Apple Inc. and Microsoft Corp., in a joint venture called Rockstar Bidco LP, won court permission to buy the patent portfolio of Nortel Networks Corp. for $4.5 billion after outbidding Google Inc. in the biggest patent auction in history.
In a joint hearing today, U.S. Bankruptcy Judge Kevin Gross in Wilmington, Delaware, and Ontario Superior Court Judge Geoffrey Morawetz in Toronto approved the sale of more than 6,000 patents and applications related to wireless and Internet technology.
“This truly is a ‘wow’ transaction,” said David H. Botter, an attorney for the main committee of Nortel’s unsecured U.S. creditors.
After Nortel filed for bankruptcy in 2009, it began selling its businesses, raising about $3 billion before the June patent auction. The patent portfolio was the last major asset Nortel had to sell, and will boost creditor recoveries. The sale should close within 30 days, Lisa Schweitzer, a bankruptcy attorney for Nortel said in court today.

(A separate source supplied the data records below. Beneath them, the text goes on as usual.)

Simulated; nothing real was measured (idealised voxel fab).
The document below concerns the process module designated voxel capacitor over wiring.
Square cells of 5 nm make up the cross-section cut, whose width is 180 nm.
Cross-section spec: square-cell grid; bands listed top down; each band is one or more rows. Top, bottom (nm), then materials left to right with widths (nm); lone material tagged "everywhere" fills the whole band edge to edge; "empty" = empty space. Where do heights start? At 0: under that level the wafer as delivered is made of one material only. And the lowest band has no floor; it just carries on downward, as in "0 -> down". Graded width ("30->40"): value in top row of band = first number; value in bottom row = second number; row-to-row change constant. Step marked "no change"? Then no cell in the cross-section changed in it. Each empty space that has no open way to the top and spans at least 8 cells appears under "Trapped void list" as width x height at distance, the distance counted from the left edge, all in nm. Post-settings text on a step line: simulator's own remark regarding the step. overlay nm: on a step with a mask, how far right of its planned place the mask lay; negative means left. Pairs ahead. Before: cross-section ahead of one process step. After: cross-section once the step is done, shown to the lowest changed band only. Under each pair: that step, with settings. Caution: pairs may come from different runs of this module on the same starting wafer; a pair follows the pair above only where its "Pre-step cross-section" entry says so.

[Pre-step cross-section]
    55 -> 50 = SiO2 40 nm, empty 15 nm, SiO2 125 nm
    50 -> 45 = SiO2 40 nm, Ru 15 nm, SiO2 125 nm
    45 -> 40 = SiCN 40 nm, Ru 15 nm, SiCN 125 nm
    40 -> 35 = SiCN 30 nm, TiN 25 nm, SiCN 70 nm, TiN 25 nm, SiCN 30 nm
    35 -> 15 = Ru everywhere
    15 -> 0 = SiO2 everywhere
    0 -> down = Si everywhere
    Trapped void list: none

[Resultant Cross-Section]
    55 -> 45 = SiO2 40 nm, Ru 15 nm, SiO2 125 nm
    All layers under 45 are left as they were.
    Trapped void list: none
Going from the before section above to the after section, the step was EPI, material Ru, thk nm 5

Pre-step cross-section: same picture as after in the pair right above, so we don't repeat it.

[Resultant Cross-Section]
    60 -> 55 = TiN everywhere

The winning group includes competitors-turned-partners of Apple, such as Microsoft, Research In Motion Ltd., Sony Corp., Ericsson AB and EMC Corp., Nortel said in a statement.
The auction, held June 27 to June 30, involved 19 rounds of bidding and began with an opening bid from Intel Corp., Schweitzer said. Before the auction, Google signed a contract to be the so-called stalking-horse bidder with a guaranteed offer of $900 million.
That offer, which entitles the Internet search company to a breakup fee of $25 million plus expenses, was exceeded by Intel when the auction started and then followed by more offers, some in writing, some made orally, Schweitzer said.
Three companies and two groups competed in the first round of bidding: Apple, Google, Intel, the initial Rockstar group that didn’t include Apple, and Norpax LLC, a group led by patent-buying company RPX Corp., according to court records filed in Toronto.
The minimum increase in the bids rose from $5 million to $100 million after the second round of bids. After five rounds of bidding, Apple joined Microsoft as part of the Rockstar bid and Intel dropped out, according to Canadian court records.
Google and Intel joined forces after eight rounds of bidding and together stayed in the auction until the 19th round, which was won by the Rockstar group.
Nortel’s bonds climbed after the auction results were announced, with some selling for more than 100 cents on the dollar. Nortel’s $450 million of 10.75 percent bonds that mature in July 2016 closed today at 108.5 cents on the dollar, according to Trace, the bond-price reporting system of the Financial Industry Regulatory Authority. That’s down slightly from its close on July 8, when bonds hit almost 109 cents on the dollar, their highest close since the company sold the debt in January 2008.
Nortel’s 6 7/8 bonds due in 2023 fell 5.45 percent today to 73.75 cents on the dollar, according to Trace. On July 1, the day that Nortel announced the auction results, the bonds more than doubled, from 33 cents on the dollar to 69 cents on the dollar.
The bankruptcy case is Nortel Networks Inc., 09-10138, U.S. Bankruptcy Court, District of Delaware (Wilmington).